Alright, You want to race? Let’s race.
- How do you start?
Each competitor, depending on the race type, will start in a stationary position on the ground behind the starting line. A timer or buzzer will then start the race. Each competitor will be situated in the pilot area and won’t leave until the race is safe/complete to do so.
- What happens during play
- Play participation (fly between designated zones)
Each pilot will aim to fly as fast and successfully as they can through the course. A designated area is specified and the idea is that each lap will either be counted down or time will be taken. The aim is to have the least amount of crashes and the quickest time by the end of the race.
- How do you win lose?
Either the winner will be the first person out of the race, or the pilot with the quickest time (either around the course or over the 100metres.

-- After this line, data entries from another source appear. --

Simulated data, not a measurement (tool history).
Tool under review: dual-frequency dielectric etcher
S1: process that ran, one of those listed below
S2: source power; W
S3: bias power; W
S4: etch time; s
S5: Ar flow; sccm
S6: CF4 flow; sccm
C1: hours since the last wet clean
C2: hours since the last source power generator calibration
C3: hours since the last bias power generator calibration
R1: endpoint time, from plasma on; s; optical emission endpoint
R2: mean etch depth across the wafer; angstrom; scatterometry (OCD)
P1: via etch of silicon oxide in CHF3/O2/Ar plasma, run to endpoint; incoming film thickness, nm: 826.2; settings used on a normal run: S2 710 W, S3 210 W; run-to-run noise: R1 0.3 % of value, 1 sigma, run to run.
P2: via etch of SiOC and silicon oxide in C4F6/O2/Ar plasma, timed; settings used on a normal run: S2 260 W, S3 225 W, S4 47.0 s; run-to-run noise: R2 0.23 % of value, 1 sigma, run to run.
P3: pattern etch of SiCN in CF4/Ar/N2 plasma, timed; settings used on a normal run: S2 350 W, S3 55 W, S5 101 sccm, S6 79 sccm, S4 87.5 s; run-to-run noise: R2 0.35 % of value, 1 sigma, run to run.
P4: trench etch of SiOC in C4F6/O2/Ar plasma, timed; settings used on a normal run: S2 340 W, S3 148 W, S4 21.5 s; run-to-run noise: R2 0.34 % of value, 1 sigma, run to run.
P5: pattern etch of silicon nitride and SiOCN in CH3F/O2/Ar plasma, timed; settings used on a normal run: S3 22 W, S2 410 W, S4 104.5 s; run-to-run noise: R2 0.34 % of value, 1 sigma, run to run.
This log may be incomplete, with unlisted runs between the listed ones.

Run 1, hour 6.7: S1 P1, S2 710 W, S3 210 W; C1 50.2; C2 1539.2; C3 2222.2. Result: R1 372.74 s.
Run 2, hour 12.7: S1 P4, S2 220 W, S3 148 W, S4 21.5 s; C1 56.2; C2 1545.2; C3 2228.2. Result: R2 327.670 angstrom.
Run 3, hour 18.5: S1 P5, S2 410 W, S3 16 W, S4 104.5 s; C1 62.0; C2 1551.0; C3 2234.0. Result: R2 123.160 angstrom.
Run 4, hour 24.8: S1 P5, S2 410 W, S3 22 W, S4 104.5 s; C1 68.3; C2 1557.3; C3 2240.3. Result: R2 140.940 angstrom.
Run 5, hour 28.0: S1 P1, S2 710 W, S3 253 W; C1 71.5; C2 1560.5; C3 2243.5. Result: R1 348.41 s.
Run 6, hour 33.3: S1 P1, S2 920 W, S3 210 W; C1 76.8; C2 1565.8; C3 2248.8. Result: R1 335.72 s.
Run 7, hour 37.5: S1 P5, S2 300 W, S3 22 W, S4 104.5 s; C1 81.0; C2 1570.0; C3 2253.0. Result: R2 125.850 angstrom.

As the sport has no official set list of rules, I’m going to offer some guidelines and integrate what’s popular within the drone racing league currently. Firstly, there are 3 common types of category normally that include:
Micro / 150
Suited to beginners and indoor racing events.
• Up to 150mm (measured diagonally from motor to motor)
• 4 motors
• 2-cell LiPo battery
Mini / 250
Currently the most popular class for FPV racing.
• Up to 250mm
• 5″ props
• 4 motors
• 3- or 4-cell LiPo battery
Fewer restrictions for faster races (and more spectacular crashes).
• Up to 300mm
• 6″ props
• 4 motors
For my University drone racing league, I’ve done some extensive research and I’m hoping to attract beginners and people who are new to the whole concept of not just racing the drones but the mechanics themselves. So I’m going to focus on the Micro/150 category and a RTF (ready-to-fly) drone so that people can simply turn it on and go. So the drone that will be required by the participant will be a Hubsan X4 Quadcopter with FPV Camera approx.. $170, cheap and popular starter mini-drone; complete w/ 720p FPV camera, controller and excellent software. The ideal goal I want from this game is for the participants to gain an expertise and have fun with it. I decided that the ARF drones that have to be sources and built is for a more experienced user, and ultimately more expensive. If new people come crashes are inevitable and if the drones are sourced or brought by participants the costs for damages might put people off joining in.
Those prepared to pay extra can look into these particular drones:
Storm Type A Racing Drone (http://bestdroneforthejob.com/drone-reviews/storm-type-a-racing-drone/)popular and affordable, the Storm Type A mini-quad (250mm class) is a lot of fun and a great value. Lots of upgrades are available. No soldering required. $360
Lumenier QAV250-G10-RTF Mini Quadcopter RTF (http://www.amazon.com/Lumenier-QAV250-G10-RTF-Mini-Quadcopter-Black/dp/B00OCJCZ1M?tag=dronesforall-20) a popular high performance RTF racing drone; 250 mm class; highly-rated; plenty of mods available. Not for beginners, though. $550-$650
Depending on the numbers, there could be separate events/races for these
So you’ve got the drone. This event will be held for beginners so any advanced classes will have to be in a separate event.
- Participant must fly the drone with the FPV equipment on the remote controls (no goggles for legal purposes)
- The drone must stay within the confines of the track (detailed in diagram)
- There mustn’t be any participants intoxicated or under the effects of illicit substances
- The pilots must be able to take off and land vertically (prior expertise will be shown)
- The drone mustn’t leave the grounds where the track is located or be flown over/through large crowds of people
- Pilots cannot walk onto the course whilst the race is underway, if you crash you must wait until the end of the race.
- Pilots must not interfere with other pilots aircraft or equipment
- Handle batteries with car when taking them out and charging them
University personnel will be contact about the possibility of creating a course over an oval/field or grass space. The idea is that an oval or field has a distinct fenced area where the public can be re-directed. It’s also a large open space that allow for a safer course. The course could be decorated with UOW flag banners as obstacles, as well as tunnels made out of pipe line or pool noodles. There will be set markers that the device will follow in order to complete the circuit. If not perhaps local electronics businesses could have their banners around the place (jb hi fi, jaycar etc.) If not, these will have to be sourced and the cheapest version of them will be used.
(My intended course)
Two or more racers compete at the same time to see who crosses the finish line first.
A race between two or more drone racers at the same time, to see which one accelerates over a short distance the fastest. Distance is 100 meters.
Each drone runs the course alone. Shortest elapsed time wins.